Heroes and Villains
On Novak Djokovic
“You either die a hero or you live long enough to see yourself become the villain.”
- The Dark Knight (2008)
Though golf may be the more fitting analog, there are so many parallels between standup comedy and tennis, not least of which is the sheer individualism. Sure, you can have a team behind you, but when it’s game time or show time, it’s just you up there. No matter how highly-ranked a player is, he still carries his own bag.
Standup comedy became my profession; tennis remains my hobby.
In 1992, my high school friend, Rob Wilson, recruited several of us to volunteer at the world-renowned ATP Tournament in Mason, Ohio. For the past two weeks of the US Open, whenever the commentators referred to “Cincinnati,” this is what they meant.
I started off working as a Ballboy, got promoted to Ballkid Supervisor, shifted into the Player Locker Room, went upstairs to the Media Room, and ended as the Uniform Chairman.
By 2003, I had to retire to attend to my demanding P&G job; eventually, all four Fairfield-based Satyals would volunteer at the ATP: my two brothers as ballboys, my Mom in the Player Lounge, and my Dad (and his Australian-based brother whilst in-town), who completed 26 years as a Marshall last month.
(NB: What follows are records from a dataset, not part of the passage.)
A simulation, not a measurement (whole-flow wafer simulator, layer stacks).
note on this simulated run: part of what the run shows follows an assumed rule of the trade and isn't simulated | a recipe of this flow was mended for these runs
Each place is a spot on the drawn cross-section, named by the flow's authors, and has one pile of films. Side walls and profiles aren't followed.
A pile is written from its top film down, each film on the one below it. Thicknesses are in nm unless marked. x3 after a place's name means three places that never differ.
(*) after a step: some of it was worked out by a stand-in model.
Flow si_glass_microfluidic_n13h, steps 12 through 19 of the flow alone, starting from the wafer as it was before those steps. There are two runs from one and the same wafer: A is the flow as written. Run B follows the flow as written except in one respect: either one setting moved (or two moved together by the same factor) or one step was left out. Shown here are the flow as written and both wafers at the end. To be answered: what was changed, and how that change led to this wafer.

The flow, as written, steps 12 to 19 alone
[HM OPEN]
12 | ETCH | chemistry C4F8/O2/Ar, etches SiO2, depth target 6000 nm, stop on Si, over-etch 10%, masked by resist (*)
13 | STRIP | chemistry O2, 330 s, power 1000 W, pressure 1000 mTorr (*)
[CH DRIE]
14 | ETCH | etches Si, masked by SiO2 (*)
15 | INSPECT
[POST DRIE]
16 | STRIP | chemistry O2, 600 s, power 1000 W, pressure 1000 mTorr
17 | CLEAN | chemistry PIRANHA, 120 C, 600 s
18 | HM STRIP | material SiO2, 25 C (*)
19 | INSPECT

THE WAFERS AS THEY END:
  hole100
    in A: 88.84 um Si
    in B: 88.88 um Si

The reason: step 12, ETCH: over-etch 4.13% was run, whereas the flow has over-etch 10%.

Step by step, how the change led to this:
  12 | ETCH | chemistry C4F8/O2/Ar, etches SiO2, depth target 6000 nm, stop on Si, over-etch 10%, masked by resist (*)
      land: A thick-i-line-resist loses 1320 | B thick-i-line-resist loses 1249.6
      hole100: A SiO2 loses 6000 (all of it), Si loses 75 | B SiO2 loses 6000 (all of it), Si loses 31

For that magical week every year, though I was 30 minutes from my small town of Fairfield, I strangely felt a long way from home, what with the country club vibe and all those products of private school. Nevertheless, I ultimately befriended Tournament Director Paul Flory. I was sitting in his office, Mr. Flory illuminated by the huge glass window behind him, when he called out, “So! How’d you like to work for Procter & Gamble?” I swear I turned around to see if there was an audience; it felt like a line straight out of a movie. I believe Mr. Flory had worked at P&G for 35 years; he connected me with Steve Korach, who ran the food tents and also happened to work in P&G Recruiting. Korach put me in-touch with Gerry Preece, whom I met for an interview at a University of Cincinnati bar called the Holy Grail, and the rest as they say, is history. I’d go on to work at P&G for six years; Preece remains one of my mentors to this day. I half-joke the coolest thing I did at P&G was fly on the corporate jet four times.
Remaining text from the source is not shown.